Playwright visits cast of his play

Chronicle Staff

By Megan Ward

A childhood memory of a mentally challenged boy and a drowning cat inspired playwright Jim Leonard to write “The Diviners,” he told the middle school cast that will soon perform his award-winning play.

“The Diviners” takes place in 1930 in the fictional town of Zion, based upon the small Indiana town where Leonard grew up. “The Diviners” is the story of Buddy Layman, a mentally disturbed boy who is deathly afraid of water who befriends C.C. Showers, a former preacher. The play revolves around their unlikely friendship and ends tragically when Showers attempts to wash Buddy in the river. People in the town mistake his actions for a baptizing, and amidst the confusion, Buddy drowns.
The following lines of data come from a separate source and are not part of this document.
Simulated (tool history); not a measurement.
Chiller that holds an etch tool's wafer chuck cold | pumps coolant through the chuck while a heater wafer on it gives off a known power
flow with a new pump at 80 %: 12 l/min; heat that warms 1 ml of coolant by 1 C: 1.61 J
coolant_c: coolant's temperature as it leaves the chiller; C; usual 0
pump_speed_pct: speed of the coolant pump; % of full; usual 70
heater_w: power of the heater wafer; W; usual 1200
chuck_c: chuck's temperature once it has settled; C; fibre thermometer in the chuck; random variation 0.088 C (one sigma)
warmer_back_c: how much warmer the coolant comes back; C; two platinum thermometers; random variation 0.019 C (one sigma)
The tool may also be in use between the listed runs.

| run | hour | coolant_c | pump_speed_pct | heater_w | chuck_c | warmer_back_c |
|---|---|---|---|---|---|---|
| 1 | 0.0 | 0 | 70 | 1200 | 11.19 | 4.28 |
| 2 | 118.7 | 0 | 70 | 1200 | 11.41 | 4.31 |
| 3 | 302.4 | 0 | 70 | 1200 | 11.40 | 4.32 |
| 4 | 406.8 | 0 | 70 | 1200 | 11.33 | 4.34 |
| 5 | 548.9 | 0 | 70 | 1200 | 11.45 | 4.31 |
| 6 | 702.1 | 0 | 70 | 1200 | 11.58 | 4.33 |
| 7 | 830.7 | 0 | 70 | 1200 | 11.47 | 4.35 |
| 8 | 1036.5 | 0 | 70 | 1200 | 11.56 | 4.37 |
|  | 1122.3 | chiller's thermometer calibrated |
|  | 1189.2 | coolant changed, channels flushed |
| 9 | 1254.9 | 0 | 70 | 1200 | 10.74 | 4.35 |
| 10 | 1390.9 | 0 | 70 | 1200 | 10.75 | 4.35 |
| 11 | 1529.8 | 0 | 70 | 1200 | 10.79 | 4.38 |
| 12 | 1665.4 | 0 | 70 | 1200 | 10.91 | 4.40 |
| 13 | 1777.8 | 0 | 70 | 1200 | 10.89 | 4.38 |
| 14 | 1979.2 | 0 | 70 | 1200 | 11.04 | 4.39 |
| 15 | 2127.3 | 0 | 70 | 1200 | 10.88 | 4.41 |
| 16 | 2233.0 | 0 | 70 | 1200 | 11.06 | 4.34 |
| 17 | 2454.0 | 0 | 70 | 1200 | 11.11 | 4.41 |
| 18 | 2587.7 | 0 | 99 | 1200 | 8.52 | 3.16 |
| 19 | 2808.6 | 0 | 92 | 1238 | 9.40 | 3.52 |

Leonard, who visited the cast for a question and answer session on Wednesday April 20, said that his inspiration for the character of Buddy came from a mentally challenged boy who lived on a farm near his hometown. The boy’s father would gather kittens, place them in a bag and drown them to prevent an excess of cats roaming the farm. The town, which like Zion was very religious, was often the location for full-body immersion baptisms, and when it was the boy’s turn to get baptized, he struggled and yelled that he was not a cat, Leonard said.

Leonard, who was 23 and just out of college when he wrote “The Diviners,” wanted to be a fiction writer. At first, he was afraid to write dialogue and for him, the character of Buddy was especially challenging. The other challenge was writing a likeable preacher.

“I finally decided the only way I’m going to like the play was if [Showers] was an ex-minister, so he didn’t like himself either,” Leonard said.

“The Diviners,” even with some controversial themes, has had almost no backlash, said Leonard, who believes because he grew up surrounded in a similar environment, he felt like he knew the characters he had created. The play was the winner of the American College Theater Festival in 1979 and is often performed around the country.

“Telling stories to an audience is a great gift to give,” Leonard said. “If you see a good play or participate in a good play, you have it forever.”The cast will perform the play in the Katzenberg Black Box Theater this Friday at 7 p.m., Saturday at 2 p.m. and Sunday at 1 p.m.